326B

Index of Sections



SECTION 326B - CHANGE OF USE.
Code Plain English
SECTION 326B - CHANGE OF USE.
326B.1 General.
Changing the occupancy of an existing building to commercially/ industrially-oriented JLWQ, Group F, Division 7 Occupancy, shall be considered a change in use and such buildings shall comply with the applicable requirements in this code including the fire, life safety, structural, and seismic requirements.

SECTION 326B - CHANGE OF USE.

326B.1 General. Change of Use is an important concept in the Building Code. Essentially any project or any portion of a building whose use is deemed to be changing must be brought into compliance with all current codes, i.e. this code unless otherwise noted.

Exceptions:
1) Minimum seismic requirements may be met if the building substantially conforms, or is altered to conform, to 75% of current CBC [California Building Code] Chapter 16 seismic standards for design base shear V, total design lateral seismic force Fp, and related requirements.

Unreinforced masonry (URM) bearing wall buildings in-lieu of the above design standards may comply with the current Uniform Code of Building Conservation (UCBC) Appendix Chapter 1. Concrete tilt-up and non-ductile concrete framed buildings that conform to the above standards will still be subject to any future seismic upgrade regulations for these types of buildings unless these buildings conform, or are altered to conform, to current code requirements.

Upgrading a building to today’s code can be onerous. In order to ease this burden, certain exceptions have been made:

Seismic retrofit of any existing building to JLWQ only needs to come up to 75% of normal standards. This is roughly equivalent to the 1973 UBC and is generally significantly less expensive than a full upgrade.

As is the case in all cities in California, Oakland’s unreinforced masonry buildings (URM’s) are subject to "mandatory measures" –such as roof parapet bracing and connection of floor and roof membranes to exterior walls– which would take precedence over this exception, although normally a 75% upgrade would exceed mandatory, if not so-called "voluntary," measures and therefore govern. It is anticipated that tilt-up and non-ductile concrete framed buildings may come under similar regulations to URM’s, and this exception addresses that eventuality.
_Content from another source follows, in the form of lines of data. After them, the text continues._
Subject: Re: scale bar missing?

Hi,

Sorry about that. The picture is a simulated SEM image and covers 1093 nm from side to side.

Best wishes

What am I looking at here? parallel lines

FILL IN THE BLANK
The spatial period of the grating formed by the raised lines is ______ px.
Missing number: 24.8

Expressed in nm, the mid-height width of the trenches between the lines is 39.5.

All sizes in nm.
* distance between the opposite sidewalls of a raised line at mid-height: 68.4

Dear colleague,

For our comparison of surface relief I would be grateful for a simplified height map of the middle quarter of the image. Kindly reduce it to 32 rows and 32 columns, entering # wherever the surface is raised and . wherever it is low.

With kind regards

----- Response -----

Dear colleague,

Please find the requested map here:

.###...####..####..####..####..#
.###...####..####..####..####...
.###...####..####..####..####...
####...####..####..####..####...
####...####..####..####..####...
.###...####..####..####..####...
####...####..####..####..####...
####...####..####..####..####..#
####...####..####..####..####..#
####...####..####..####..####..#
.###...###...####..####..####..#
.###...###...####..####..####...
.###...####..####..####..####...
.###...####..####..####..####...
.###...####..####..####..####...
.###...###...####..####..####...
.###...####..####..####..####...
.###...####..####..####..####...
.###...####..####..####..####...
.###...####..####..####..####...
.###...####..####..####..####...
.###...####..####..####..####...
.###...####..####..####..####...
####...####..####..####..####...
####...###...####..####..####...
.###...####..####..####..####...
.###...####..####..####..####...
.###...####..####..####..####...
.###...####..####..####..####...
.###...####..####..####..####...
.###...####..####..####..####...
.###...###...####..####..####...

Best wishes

2) The occupancy of an existing building or portion of the building may be changed to a Group F, Division 7 Occupancy without requiring that the entire building comply with all the requirements of this code if all of the following conditions are present or provided: THE FOLLOWING CAN BE A VERY HELPFUL CODE SECTION IN THE RIGHT SITUATION.
A change of use, and its attendant global code upgrade (including seismic) may be avoided altogether if all of the following conditions are met:
326B2.1 No more than 10% of the floor area of the entire building is or will become designated residential area and no more than ten residents are accommodated in the entire building pursuant to Section 322B.2.2;

326B2.1 Not more than 10% of the building will –in the aggregate– become "designated residential area," the official name for the living portions of live/work units. Under this building code interpretation, the minimum size of a live/work unit is 660 sq. ft. and the minimum size work area of a unit is 67%, leaving, in this example, 220 square feet for "designated residential area", or living area. The zoning regulations require 300 square feet of living area for two occupants, so legally only one resident could be accommodated in our 660 square foot example unit.

The other half of this sub-section states "no more than ten residents" in the whole building. By the above calculations this would be 10 one-person units each containing 220 square feet of residential space, giving us a total of 2200 square feet of residential area in the building. A 22,000 square foot building containing less than ten live/work units with single-occupant, 220-square foot living portions would not be a change of use. This exception is aimed at those who want to convert only a part of their building to live/work and leave the rest in its former commercial or industrial occupancy, but it can also work for projects with large work spaces and small living portions.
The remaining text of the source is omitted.